Why? Is _mm_setr_pd expensive?
Somewhat; it takes at least a shuffle. More importantly in this case, computing each scalar operand is expensive, and as @spectras' answer shows, gcc at least fails to auto-vectorize that into paddd
/ cvtdq2pd
. Instead it re-computes each operand from a scalar integer, doing the int
->double
conversion separately, then shuffles those together.
This is the function I'm trying to optimize:
You're simply filling an array with a linear function. You're re-multiplying every time inside the loop. That avoids a loop-carried dependency on anything except the integer loop counter, but you run into throughput bottlenecks from doing so much work inside the loop.
i.e. you're computing a[i] = c + i*scale
separately for every step. But instead you can strength-reduce that to a[i+n] = a[i] + (n*scale)
. So you only have one addpd
instruction per vector of results.
This will introduce some rounding error that accumulates vs. redoing the computation from scratch, but double
is probably overkill for what you're doing anyway.

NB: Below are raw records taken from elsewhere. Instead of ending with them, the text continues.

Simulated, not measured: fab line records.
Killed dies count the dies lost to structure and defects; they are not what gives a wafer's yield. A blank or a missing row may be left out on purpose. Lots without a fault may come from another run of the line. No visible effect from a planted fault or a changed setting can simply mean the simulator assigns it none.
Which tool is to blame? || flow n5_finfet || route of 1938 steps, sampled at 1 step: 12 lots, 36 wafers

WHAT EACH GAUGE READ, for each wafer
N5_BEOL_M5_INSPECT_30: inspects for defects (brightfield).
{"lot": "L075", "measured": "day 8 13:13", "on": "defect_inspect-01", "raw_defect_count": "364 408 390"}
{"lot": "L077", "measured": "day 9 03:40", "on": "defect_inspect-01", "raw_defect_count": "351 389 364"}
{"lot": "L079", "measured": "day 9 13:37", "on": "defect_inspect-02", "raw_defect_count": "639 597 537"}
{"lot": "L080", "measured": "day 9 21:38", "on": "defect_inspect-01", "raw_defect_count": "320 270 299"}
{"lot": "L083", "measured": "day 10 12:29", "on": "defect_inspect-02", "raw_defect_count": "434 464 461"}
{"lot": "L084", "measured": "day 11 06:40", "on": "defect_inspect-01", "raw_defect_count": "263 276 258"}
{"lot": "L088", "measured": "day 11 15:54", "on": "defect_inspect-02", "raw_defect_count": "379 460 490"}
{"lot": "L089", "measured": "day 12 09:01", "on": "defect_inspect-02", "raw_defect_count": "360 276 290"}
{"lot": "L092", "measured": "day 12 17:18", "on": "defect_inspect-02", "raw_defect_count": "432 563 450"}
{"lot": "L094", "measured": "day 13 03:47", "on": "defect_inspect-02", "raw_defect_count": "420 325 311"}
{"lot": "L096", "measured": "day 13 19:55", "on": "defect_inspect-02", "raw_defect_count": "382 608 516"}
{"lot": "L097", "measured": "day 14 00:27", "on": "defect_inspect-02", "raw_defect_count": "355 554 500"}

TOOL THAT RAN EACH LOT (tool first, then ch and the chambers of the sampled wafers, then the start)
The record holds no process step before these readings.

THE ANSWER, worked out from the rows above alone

It also comes at the cost of introducing a serial dependency on an FP add instead of integer. But you already have a loop-carried FP add dependency chain in your "optimized" version that uses sampleIndex_acc = _mm_add_pd(sampleIndex_acc, sampleIndex_add);
inside the loop, using FP += 2.0 instead of re-converting from integer.
So you'll want to unroll with multiple vectors to hide that FP latency, and keep at least 3 or 4 FP additions in flight at once. (Haswell: 3 cycle latency, one per clock throughput. Skylake: 4 cycle latency, 2 per clock throughput.) See also Why does mulss take only 3 cycles on Haswell, different from Agner's instruction tables? for more about unrolling with multiple accumulators for a similar problem with loop-carried dependencies (a dot product).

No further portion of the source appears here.